Document Type



Available under a Creative Commons Attribution Non-Commercial Share Alike 4.0 International Licence



Publication Details

A dissertation submitted in partial fulfilment of the requirements of Dublin Institute of Technology for the degree of M.Sc. in Computing (Data Analytics), 2016.


The motivation for this dissertation is rooted in a real business need. The Property Registration Authority is the state organisation tasked with maintaining a register of land ownership on the island of Ireland. The PRA currently faces a series of challenges; a high level of staff retiring and the inherent loss of knowledge associated with this trend, a lack of recruitment in recent years and a large increase in lodgement of applications for first registration as a result of legislation. The organisation therefore requires a reliable system for predicting future intake. Prior to this project, there has also been a lack of understanding of the factors that influence intake, and that go much of the way to explaining the peaks and troughs in intake levels that have been seen over recent years. Therefore, this dissertation seeks to identify the factors that influence intake of applications for first registration, and to ascertain if these features may be used to build models to predict future intake.

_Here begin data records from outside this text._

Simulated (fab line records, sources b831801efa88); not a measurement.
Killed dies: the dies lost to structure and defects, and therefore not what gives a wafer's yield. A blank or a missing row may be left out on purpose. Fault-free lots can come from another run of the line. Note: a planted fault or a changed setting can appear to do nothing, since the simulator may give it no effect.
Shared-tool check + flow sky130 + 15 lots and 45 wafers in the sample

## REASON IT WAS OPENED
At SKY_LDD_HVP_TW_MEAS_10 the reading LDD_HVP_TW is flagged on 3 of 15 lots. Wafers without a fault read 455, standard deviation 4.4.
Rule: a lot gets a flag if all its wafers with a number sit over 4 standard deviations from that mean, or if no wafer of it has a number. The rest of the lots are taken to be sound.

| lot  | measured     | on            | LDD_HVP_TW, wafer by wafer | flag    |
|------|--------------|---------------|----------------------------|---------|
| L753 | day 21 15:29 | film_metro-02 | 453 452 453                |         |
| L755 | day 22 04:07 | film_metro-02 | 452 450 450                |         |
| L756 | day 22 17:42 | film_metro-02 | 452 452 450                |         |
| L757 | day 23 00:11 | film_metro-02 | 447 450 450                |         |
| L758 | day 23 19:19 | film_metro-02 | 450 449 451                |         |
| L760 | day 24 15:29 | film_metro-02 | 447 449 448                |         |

To answer these questions, an exercise in data analytics has been designed and implemented, following the industry standard CRISP-DM methodology. As part of this process, a review of contemporary literature has been carried out, on the subjects of the Irish property market, the factors that influence the level of demand for registration, and modelling approaches applied to variable selection and predictive modelling. Using the insights gleaned from this research, a varied dataset has been sourced, assembled, explored and prepared which includes property registration data, house sale data and economic indicator data. The final dataset has been used to build a series of predictive models, and after evaluation the results show the Random Forest model to be the most effective. A further finding is that the combined outcome of all of the models indicates that the number of houses sold is the single most important factor in predicating volume of applications for registration.

The series of experiments conducted and the body of research analysed have presented several valuable insights into the housing market and the factors that influence it, the modelling techniques that can be applied to intake prediction and the key prediction factors that influence intake. The overall conclusion of the study is that the null hypothesis has been rejected and that intake of ‘first registration’ applications in the Property Registration Authority can be predicted through analysis of historical intake data and external factors. However, it is acknowledged that further work will be required to develop a data gathering and analysis process that can be operationalised in the PRA context.